I think your question surrounding populist leaders in corrupt states is fascinating. I also think, based on Guatemala’s suppression of competitive elections, a rise of a populist is interesting. Is it possible that in states with corrupt governments, where elites are misappropriating power, populist leaders may actually aid democracy? Or is a state in democratic trouble just more prime for populist leaders to take advantage of distrust in government? Does the fate of democracy just lay in the intention of populist leaders? If Arevalo is indeed a populist, is democracy screwed either way? Arevalo’s anti-corruption campaign and focus on representing Guatemalans over the elite is clearly aligned with populism, but he is also arguing for the reestablishment of democratic norms, attacking bureaucratic centralization. Arevalo said; “We believe that democratic institutions must be reestablished.” It will be interesting to see which path he takes after being elected. Will he follow the path of many other populists and start consolidating power, or will he reinstate the democratic facilitators like the International Commission Against Impunity in Guatemala, which would decentralize power and increase accountability. Many claim the International Commission Against Impunity in Guatemala was largely influential in managing corruption, but in 2018 it was dismantled by Morales, a populist leader. If populism is an indicator that liberal democracies are decaying, then what is the alternative? Don’t countries like Guatemala need leaders committed to reform? How can we tell the difference between a democratic populist and illiberal one?
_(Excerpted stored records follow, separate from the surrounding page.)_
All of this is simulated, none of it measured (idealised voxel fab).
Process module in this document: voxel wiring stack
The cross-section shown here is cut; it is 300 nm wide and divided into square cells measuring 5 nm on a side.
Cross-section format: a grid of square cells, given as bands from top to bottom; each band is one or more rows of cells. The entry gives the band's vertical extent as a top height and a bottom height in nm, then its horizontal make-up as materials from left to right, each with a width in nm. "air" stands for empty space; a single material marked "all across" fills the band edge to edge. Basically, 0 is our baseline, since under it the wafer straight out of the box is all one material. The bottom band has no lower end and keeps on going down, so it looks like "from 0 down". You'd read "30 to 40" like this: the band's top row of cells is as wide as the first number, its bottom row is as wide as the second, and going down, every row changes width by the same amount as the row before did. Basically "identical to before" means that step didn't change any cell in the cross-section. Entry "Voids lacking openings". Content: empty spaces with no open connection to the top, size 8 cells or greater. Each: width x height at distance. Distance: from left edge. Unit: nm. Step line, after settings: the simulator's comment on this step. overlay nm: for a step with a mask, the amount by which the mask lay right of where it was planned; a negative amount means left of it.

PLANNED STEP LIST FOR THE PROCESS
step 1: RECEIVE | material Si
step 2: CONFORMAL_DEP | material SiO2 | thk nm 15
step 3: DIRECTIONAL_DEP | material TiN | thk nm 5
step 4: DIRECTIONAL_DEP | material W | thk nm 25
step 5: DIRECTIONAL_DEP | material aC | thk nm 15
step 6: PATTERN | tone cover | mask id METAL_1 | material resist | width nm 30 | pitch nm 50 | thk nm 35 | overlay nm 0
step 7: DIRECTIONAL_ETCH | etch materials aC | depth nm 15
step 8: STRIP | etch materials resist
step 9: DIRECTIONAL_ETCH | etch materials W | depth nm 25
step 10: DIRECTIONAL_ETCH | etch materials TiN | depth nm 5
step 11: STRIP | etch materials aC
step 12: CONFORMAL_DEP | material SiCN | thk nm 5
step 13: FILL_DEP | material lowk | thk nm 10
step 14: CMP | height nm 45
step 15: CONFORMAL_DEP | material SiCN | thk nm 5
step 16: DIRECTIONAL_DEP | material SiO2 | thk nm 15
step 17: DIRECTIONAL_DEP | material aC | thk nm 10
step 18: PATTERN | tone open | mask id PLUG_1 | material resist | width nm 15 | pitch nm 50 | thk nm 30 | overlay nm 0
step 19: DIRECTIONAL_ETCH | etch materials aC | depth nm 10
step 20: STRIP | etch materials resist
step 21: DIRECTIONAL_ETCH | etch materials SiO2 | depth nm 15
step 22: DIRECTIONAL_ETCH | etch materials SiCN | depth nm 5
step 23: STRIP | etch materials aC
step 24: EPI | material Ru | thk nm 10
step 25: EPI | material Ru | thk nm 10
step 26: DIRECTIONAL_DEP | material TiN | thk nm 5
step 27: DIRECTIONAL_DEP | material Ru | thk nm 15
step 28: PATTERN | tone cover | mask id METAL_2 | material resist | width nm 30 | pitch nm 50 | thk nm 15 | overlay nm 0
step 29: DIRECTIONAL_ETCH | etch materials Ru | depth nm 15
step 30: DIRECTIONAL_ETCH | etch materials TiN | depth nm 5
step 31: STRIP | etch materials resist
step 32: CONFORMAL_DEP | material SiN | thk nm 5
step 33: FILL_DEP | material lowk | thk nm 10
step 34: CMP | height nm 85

I agree that the state of a government is important in determining whether populism is “all bad”. I think populism is a sign that the majority of people are frustrated with elites. I guess the problem I see is that the success of democracies under populist leaders relies on their intentions and commitment to democracy.
This post does a fantastic job of dissecting the roles populism can play and in particular highlights a problem with the sour view populism falls under for most supporters of liberal democracies. Populism is, as your post highlights, not a necessarily malevolent or benevolent political current, but one that proves effective in certain situations and can be used for good or ill. You mention that Arevalo differs in his approach to populism by supporting what his people actually want- I would go a step back on that point and argue that populists like Trump, Bolsonaro, etc. did in fact give voice and political expression to the desires of their bases. Whether these desires were ever fulfilled in office or if they represented actual positive effects for their respective countries is up for debate, but populism’s strength lies especially in its ability to rally a populace that is frustrated and lacks a voice in mainstream politics. The digestible example of populism you provide lends credence to the fact that, in many countries and especially the US, populism is viewed too often as a monolithic and anti-democratic method, when in practice it often leverages the concerns and will of the people beyond established political campaigns, thereby operating, in a sense, as a purer expression of democracy than most others.